Until recently, hedge fund administration was a commoditized business. Before the crisis, half the job of administrators was to keep up with demand. After Lehman and Madoff, a few things happened. Hedge fund assets declined significantly, which meant revenues for administrators went down. Administrators also have been forced to invest a lot more in their platforms in order to have a competitive, robust, and global infrastructure. Most notably, perhaps, has been the move away from providing only core administration services to offering more middle-office and add-on services with the industry’s renewed focus on risk management, regulation, transparency, and delivery of information. Thus, we are now seeing administrators, both big and small, quickly move up the value chain.

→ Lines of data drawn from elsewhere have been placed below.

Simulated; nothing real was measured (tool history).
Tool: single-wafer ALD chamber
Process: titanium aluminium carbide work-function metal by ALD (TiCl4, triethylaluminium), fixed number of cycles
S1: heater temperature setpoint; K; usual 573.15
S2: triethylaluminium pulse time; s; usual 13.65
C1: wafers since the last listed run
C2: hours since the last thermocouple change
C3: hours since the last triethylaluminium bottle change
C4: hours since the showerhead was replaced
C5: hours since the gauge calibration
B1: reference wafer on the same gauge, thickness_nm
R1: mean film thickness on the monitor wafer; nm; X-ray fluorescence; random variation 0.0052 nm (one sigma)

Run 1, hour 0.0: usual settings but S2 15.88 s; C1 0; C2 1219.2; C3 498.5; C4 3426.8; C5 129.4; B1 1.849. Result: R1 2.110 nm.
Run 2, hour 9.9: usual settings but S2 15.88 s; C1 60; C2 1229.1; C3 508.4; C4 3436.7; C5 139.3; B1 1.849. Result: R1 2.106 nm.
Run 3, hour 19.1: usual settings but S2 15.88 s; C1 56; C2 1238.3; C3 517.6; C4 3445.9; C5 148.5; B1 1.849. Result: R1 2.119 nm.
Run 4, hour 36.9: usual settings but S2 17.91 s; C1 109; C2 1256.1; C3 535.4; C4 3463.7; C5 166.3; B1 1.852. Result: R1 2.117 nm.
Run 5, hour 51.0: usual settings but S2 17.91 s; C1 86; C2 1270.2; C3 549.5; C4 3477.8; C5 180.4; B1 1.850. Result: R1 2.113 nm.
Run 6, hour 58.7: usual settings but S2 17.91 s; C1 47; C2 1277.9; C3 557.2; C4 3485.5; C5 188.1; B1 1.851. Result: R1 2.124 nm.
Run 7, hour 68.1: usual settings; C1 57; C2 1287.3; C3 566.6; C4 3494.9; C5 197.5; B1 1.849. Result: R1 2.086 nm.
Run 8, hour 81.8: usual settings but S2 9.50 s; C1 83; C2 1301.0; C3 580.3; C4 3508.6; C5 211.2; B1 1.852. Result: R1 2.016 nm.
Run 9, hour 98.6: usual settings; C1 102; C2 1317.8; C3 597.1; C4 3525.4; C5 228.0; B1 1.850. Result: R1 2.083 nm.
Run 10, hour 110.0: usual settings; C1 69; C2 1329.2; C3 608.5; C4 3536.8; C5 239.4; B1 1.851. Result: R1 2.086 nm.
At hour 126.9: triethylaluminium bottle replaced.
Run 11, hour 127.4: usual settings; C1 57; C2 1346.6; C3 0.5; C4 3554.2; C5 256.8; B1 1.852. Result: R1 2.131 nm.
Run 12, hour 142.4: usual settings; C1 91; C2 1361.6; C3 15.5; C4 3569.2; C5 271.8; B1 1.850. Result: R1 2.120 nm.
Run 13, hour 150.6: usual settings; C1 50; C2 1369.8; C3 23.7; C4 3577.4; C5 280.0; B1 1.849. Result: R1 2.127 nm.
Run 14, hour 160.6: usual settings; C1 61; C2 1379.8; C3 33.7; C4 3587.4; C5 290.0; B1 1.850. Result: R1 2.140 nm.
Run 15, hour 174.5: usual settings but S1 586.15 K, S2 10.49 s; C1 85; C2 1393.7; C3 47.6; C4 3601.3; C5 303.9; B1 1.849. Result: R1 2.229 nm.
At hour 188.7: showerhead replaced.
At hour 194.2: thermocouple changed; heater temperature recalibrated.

Timely and accurate NAVs, transparency in the valuation process, reporting, SAS 70 Level II certifications, liquidity, independent fund accounting—all of these things are now critical, as the increased participation (particularly from institutional investors) in hedge funds has raised the pressure on administrators to execute on these tasks reliably, accurately, and against the time demands set by the market and fund managers. “Being able to claim you provide full service is no longer just about doing books and records, it is about providing operational support,” says Viteos’ White. “Investors aren’t just ticking the box anymore. They are asking tough questions.”

With more scrutiny from investors— and fewer funds to compete for—not every administrator can win. With the move away from the self-administration of the pre-Madoff era, independent fund administrators are now in high demand but, in addition to wanting independence, investors and managers also are attracted to global brand names and well-capitalized administrators. Lee Partridge, outsourced CIO of the San Diego County Employees Retirement Association (SDCERA), questions the shelf life of smaller administrators, “Just as we (the end investor) often gravitate toward larger funds, managers also gravitate toward larger administrators. The sleep-at-night factor is much better.”

This is the challenge that smaller administrators have to overcome—and it appears that many are succeeding. “Some funds feel the need to put a big name in their docs, but for those who are truly focused on getting the right service, we definitely get a fair shot,” says Joan Kehoe, CEO of Quintillion. Moreover, small does not equate with limited service. As White argues, “We might be small but we are not boutique. We have complete coverage of all asset classes as well as global coverage.”

Going with the big names may have been the right decision pre-crisis but, with investors now more concerned with the back-office operation of hedge funds, funds are looking to administrators for solutions to their reporting and operational needs. White observes, “The conversation is no longer just about fees and services. Clients want to know how you are going to address their other business challenges.”

One Piece of the Puzzle 

Still, hedge fund administration is only one piece of the puzzle. If Madoff taught investors anything, it is this: Buyer Beware. If anything, administrators are simply one line on a long list of due diligence requirements for asset owners when choosing a hedge fund vehicle. Partridge, who joined SDCERA shortly after the fund suffered large losses with hedge fund implosion Amaranth, reflects: “I don’t know that Amaranth could have been completely avoided. You really have to know your manager. I don’t think even today’s administrators could have prevented Amaranth.” With any potential misrepresentation of material facts, it is always good to get as much independent verification as possible—but administrators are not the complete solution, Partridge notes. “I think the larger issue is understanding the sources of risk and how they overlap with each other,” he adds.

While Amaranth may not have been avoided even with the best administrators, the industry seems to be maturing. This is the new era of fund administration—the ‘Yes We Do’ era, not just for administrators, but for managers, as well as end investors.